Indian Vegetarian Soul Food | Delicious, Easy Vegan & Vegetarian Recipes Powered by Indian Flavours
July 6, 2018
Quick & Fluffy Vitumbua
Quick & Fluffy Vitumbua are Tanzanian Coconut Doughnuts that will melt in your mouth. They also just so happen to be vegan.
As I flick through my little collection of East African cookbooks, I feel the same comfort and joy as I do when I cosy up with my favourite Indian ones. Both are full of spices, simple veggies and coconut milk in almost everything.
The Swahili cooking I know and love is fresh, vibrant and full of love.

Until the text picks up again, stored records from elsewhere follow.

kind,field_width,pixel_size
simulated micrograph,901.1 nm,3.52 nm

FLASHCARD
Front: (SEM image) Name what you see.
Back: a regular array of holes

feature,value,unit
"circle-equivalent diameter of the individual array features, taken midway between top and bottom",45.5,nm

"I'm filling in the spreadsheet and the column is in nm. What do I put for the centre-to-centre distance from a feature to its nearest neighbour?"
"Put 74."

My connection with East Africa
I’ve grown up with a mishmash of Indian, African and British food. My parents are British nationals, born in East Africa. My father in Tanzania and my mother in Kenya. I’m British, born and bred.
This means I have been lucky enough to experience the culinary cultures of all these cuisines.
The Indian influence on East African cooking (and vice-versa!)
For my generation, it feels like the Indian influence on East African cooking is a hush-hush camp, with recipes hidden away inside the spirits of expat grandparents, parents, aunties and uncles.
As sad as it may sound, I’m a 29-year old who’s worried that Zanzibar Trail Mix, Malindi Halwa and Ugandan Kasodi will one day be forgotten.
What are Quick & Fluffy Vitumbua?
In the name of doing my bit to preserve the East African cuisine so many Asian-East Africans are so proud of, I’d like to introduce you to Vitumbua.
These Tanzanian rice flour doughnuts are a favourite of my saintly Bapu, Gunwantrai Modha and I completely understand why.
Born in Tanzania, my dad his brothers think of these dishes as fuel food – they’re good for the soul and all that.
How to make Vitumbua
Vitumbua should be golden and crunchy on the outside and like a delicate morsel of cardamom-scented cloud on the inside.
The batter is made with coconut milk which makes these cakey doughnuts pure white in the middle and melt-in-the-mouth.
Vitumbua: Yeasted Tanzanian Doughnuts with coconut milk
The leavening agent in my version is yeast but many recipes also use baking powder. Traditionally, they’re made using soaked rice but I’ve simplified it slightly by using rice flour.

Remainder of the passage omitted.